Trader Joe: The Real Man Behind The Grocery Empire

The man, the myth, and the face of a grocery chain known for its affordable prices, global products, and a bell that rings across aisles was, in fact, just your average Joe. No, seriously. Trader Joe's was founded by a man named Joe Coulombe who had a very specific vision for his namesake store.


Before opening Trader Joe's, Coulombe owned a chain of convenience shops called Pronto Markets. These market stores had stiff competition with 7-Eleven in the 1960s and were eventually on the verge of bankruptcy until Coulombe was inspired to pursue a new business venture.

Much like the bargain of its popular individually sold bananas, Trader Joe's began because of another steeply discounted grocery item: a carton of extra large eggs. In Coulombe's memoir, "Becoming Trader Joe: How I Did Business My Way and Still Beat the Big Guys," he recounts how an egg supplier with too many extra large eggs came into a Pronto Market with a business proposition, and he took him up on it. 

How Joe Coulombe started Trader Joe's

The egg supplier, hoping to get rid of his surplus before they went to waste, offered to sell them to Joe Coulombe for the same price as large-sized eggs. This allowed Pronto Markets to sell the eggs at a significant discount and undercut the competition. The sales kept Pronto Markets afloat and provided Coulombe with the tools he needed to open the first Trader Joe's in 1967 in California.

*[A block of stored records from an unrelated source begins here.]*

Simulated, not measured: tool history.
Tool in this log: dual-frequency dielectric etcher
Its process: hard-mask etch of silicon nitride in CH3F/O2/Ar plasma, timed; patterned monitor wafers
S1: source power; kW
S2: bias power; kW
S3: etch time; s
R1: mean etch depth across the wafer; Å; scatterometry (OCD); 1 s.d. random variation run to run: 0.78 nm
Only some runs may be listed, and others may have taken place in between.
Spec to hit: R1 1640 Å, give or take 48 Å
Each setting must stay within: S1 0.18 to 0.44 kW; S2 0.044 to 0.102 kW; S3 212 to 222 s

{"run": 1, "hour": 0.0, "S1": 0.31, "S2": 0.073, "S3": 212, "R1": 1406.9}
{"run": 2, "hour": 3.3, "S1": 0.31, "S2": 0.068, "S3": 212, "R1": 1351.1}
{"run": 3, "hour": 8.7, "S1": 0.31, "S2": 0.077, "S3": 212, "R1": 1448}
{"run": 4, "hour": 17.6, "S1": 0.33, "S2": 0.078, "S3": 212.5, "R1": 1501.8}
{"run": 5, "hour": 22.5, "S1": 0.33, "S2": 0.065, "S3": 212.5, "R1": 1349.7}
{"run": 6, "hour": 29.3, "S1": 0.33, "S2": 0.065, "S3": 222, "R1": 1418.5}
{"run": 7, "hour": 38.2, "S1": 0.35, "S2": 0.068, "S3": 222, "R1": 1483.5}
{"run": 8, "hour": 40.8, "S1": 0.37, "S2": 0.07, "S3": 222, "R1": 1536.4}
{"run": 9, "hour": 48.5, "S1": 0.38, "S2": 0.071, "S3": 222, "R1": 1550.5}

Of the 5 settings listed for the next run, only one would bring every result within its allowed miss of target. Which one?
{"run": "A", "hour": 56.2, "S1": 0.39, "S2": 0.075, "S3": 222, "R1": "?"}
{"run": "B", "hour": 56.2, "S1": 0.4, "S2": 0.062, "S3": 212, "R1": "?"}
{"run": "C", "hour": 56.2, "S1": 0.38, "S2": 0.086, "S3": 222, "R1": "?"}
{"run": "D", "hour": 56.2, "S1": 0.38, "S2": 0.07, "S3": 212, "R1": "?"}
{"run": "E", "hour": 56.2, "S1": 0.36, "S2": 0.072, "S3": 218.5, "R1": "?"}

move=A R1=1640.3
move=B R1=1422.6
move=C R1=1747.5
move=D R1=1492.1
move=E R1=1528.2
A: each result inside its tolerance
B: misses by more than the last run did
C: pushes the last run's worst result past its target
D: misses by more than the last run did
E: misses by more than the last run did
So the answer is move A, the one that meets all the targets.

In various interviews with media outlets, Coulombe was clear about who Trader Joe's was aimed at — and why. The New York Times reported Coulombe noticed higher education in the U.S. was rising and, at the same time, Boeing was designing a new plane that would likely lead to more international travel and interest in global flavors. Coulombe connected the ideas and came to the conclusion that Trader Joe's would stand out from other grocers by providing affordable and rare finds to "overeducated and underpaid people ... all the classical musicians, museum curators, journalists."

The original Joe tacked on the word "Trader" to the name of the grocery store to give the worldly vibe he envisioned, CNN reported. The name was further inspired by a Tiki Bar restaurant called Trader Vic's. When the first Trader Joe's opened, it was decorated with fish nets and marine artifacts, and employees donned Hawaiian shirts and Bermuda shorts all to evoke thoughts of "South Seas" adventures.


Joe's legacy lives on

Over time, the Trader Joe's motif changed and the California-based chain went through evolutions to turn it into the thriving bargain destination it is today. Many of those changes were business moves made by Joe Coulombe himself. 


Take, for example, Trader Joes' strategy behind offering private label items. Coulombe had already successfully captured the attention of wine connoisseurs by finding a way to offer a wide selection of French wines at a discount price; he then reasoned that those same customers were part of the rising "health" foods trend in the 1970s. So, Trader Joe's began offering a private label granola, which then expanded to freshly-squeezed orange juice, vitamins, nuts, etc. 

Once again zeroing on the "educated" but "underpaid" customer that Coulombe always had in mind, Trader Joe's eliminated many household cleaning items from its inventory in favor of focusing on food and drink only. The brand also changed its private label names to better appeal to this ideal customer; Brandenburg Brownies and Sir Issac Newtons are two products designed to attract that educated shopper. 


Although Coulombe did end up selling Trader Joe's in 1979 to Aldi Nord, owners of Aldi stores in the U.S., he held tight to the reigns of his business even after the sale. Coulombe stayed on as CEO of Trader Joe's for a decade until retiring in 1988. Trader Joe himself died in 2020, but his grocery chain lives on under the Aldi umbrella and continues to wow customers with a taste for broadening their palates while adhering to their budgets.